Monday, September 27, 2021

Things That Come Back on a Rainy Sunday Afternoon

 Sunday continued the beautiful, merciful rains here. These were not thunderstorms but gentle soaking rains of grey skies that lasted the entire day. Such days are so rare here. I found myself sitting outside on the porch to listen to the sound, and draw in the sweet humid air.

In the afternoon I went into the bedroom to take a nap for half an hour while Ginger sat in the living room watching a football game. When I take naps in the afternoon, I can fall asleep almost instantly.

After about twenty minutes I awoke from my dreamless nap, in those seconds after waking, I was in a state of suspension from the world, my conscious thoughts not having returned yet.

I could hear the sound of the television set from the next room, and in that instant, I was carried back to a sensation from long ago, fifty years perhaps, of being in my grandparents house on a Sunday afternoon, with the television set on.  The purity of the feeling was a great comfort to me. The veil between the present and the past was pierced. 

As my awareness returned to me, of my surroundings, and of the present of my life, I held the sensation I had felt, of being fifty years in the past, on me like a warm blanket.  

How beautiful it had been, so long ago, to have lived those moments with my family. I reflected on how I had spent my childhood only wanting to grow up, to leave behind my childhood, and to live an adult life. Here I was, five decades later, drinking the pure water of memory like the waters of life.

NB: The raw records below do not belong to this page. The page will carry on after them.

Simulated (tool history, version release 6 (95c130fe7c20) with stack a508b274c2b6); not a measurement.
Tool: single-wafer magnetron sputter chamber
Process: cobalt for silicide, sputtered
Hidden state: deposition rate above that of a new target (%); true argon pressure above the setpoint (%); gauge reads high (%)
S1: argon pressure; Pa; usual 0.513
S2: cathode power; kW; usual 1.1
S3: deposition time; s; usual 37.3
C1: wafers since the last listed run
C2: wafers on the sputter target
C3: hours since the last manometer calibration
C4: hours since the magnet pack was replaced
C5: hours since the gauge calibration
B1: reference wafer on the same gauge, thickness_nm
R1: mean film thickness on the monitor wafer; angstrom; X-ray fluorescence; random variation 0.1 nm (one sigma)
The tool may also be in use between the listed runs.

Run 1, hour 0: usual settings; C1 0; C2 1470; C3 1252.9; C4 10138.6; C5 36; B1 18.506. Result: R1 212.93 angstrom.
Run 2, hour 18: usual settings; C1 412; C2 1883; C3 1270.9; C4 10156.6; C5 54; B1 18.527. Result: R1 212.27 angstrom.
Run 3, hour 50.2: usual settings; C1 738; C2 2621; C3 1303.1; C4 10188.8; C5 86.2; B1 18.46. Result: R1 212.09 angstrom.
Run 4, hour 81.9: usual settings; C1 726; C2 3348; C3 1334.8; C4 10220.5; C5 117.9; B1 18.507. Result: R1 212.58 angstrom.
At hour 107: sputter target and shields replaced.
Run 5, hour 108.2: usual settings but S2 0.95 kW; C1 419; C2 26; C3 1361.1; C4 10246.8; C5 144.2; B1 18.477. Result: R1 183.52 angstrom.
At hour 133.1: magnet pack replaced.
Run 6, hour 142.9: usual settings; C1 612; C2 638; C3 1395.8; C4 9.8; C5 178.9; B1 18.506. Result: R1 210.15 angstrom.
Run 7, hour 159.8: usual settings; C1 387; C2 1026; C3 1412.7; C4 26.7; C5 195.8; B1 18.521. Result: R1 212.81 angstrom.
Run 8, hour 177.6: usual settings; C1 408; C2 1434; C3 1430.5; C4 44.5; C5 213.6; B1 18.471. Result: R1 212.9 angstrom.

Grief can be overwhelming at times, even years after one loses someone. The finality of death is brutal,  One somehow believe the absence will pass. But it cannot pass in this lifetime. These moments when the veil between past and present is pierced are merciful gifts with no downside. One cannot manufacture them, yet they come, often enough to make life pleasant, and to quench the thirst one feels for the comforting love that has fled with the death of others.